Louisiana short 166 state troopers

By Molly Ryan and Jenna Bridges | LSU Manship School News Service

BATON ROUGE — The House Appropriations Committee discussed Tuesday expanding the budgets for youth, corrections and public safety services as state officials expressed a need to address employee turnover rates through higher salaries.

Corrections Department Secretary James LeBlanc underscored the stressful, difficult work his staff does and noted that shots have recently been fired at probation officers.

Col. Lamar Davis, superintendent of the Louisiana State Police, said Louisiana is short 166 state troopers. He believes the state needs to make trooper salaries more competitive, citing that Louisiana’s starting pay for troopers is lower than in neighboring states like Mississippi.

“We have some very good, very smart people out there with good hearts, but we have to pay them,” he said.

Curtis Nelson, deputy secretary of the Louisiana Office of Juvenile Justice, said his officials have also struggled with employee turnover rates, especially for those on the front lines who are in constant contact with juveniles and work 12-hour shifts.

He said his office addressed this issue by incentivizing the work with better pay. Individuals only need a high school diploma to work for youth services, and after 18 months, the office can bump their pay from around $30,000 to $45,000, which Nelson felt is competitive for people without a college degree.

LeBlanc said the corrections department also has increased pay and said it has seen success at job fairs. According to LeBlanc, there have been improvements in employment rates at every one of its facilities except for the Elayn Hunt Correctional Center and the Louisiana State Penitentiary.

The state has a $1.6 billion surplus this year, and lawmakers on both sides of the aisle seemed receptive to officials’ requests for extra funding.

In addition to employee retention, Nelson emphasized a need to fund positions that would catch troubling juvenile behavior at early stages and before crimes were committed.
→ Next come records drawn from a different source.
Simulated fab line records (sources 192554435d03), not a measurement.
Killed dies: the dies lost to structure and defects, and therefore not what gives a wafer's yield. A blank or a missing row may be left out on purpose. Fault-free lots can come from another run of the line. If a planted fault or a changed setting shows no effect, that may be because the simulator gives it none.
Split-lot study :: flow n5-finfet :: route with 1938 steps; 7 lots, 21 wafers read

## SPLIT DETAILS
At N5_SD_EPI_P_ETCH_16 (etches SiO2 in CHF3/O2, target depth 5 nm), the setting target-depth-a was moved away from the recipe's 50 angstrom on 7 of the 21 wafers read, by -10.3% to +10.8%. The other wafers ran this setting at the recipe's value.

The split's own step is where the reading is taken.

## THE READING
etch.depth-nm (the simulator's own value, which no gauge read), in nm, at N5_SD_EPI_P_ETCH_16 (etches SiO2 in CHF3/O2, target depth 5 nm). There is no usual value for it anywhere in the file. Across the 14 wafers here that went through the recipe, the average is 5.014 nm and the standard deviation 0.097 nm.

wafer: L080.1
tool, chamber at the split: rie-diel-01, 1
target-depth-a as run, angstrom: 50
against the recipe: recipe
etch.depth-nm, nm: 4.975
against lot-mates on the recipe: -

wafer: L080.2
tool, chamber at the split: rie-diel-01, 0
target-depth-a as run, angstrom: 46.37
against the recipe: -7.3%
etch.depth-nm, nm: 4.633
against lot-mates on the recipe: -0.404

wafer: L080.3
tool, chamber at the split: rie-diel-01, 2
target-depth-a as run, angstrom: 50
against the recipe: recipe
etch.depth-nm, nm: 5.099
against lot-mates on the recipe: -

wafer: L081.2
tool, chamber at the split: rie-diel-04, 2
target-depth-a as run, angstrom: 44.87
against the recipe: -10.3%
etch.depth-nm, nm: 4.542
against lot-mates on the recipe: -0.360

He said youth services in the state are overwhelmed and suggested funneling more money to reduce truancy. He said absence from school is a sign of trouble at home that increases the risk for juvenile detention.

Additionally, Nelson said juveniles in some jurisdictions have been moved to facilities outside of Louisiana due to a lack of space. He said those youth offenders are consequently unable to reap the maximum benefits of the Office of Juvenile Justice’s programs.

“It is important to remember that the role of OJJ is to deliver rehabilitation,” he said.

Nelson said there are about 50 youth offenders waiting to be put into a secure care facility, but there is no room to house them.

“We’ve got a real problem, and I think everyone in this room can agree with that, where the youth are going these days,” Rep. C. Denise Marcelle, D-Baton Rouge, said.

Rep. Debbie Villio, R-Jefferson, said the best way to address juvenile crime is to identify at-risk individuals, including those who are physically abused or have family members in jail.

She expressed frustration about repeatedly hearing about the same problems. “I just know we’re going to have the same conversation next year,” she said.

Villio proposed a working relationship with organizations like the Department of Child and Family Services to prevent criminal behavior.

Rep. Tony Bacala, R-Ascension, suggested turning an adult facility into a juvenile facility or leasing new space for juvenile offenders.

While a new high-security facility for youth offenders is being built now, Bacala said the urgency of this issue means it needs to be dealt with quickly.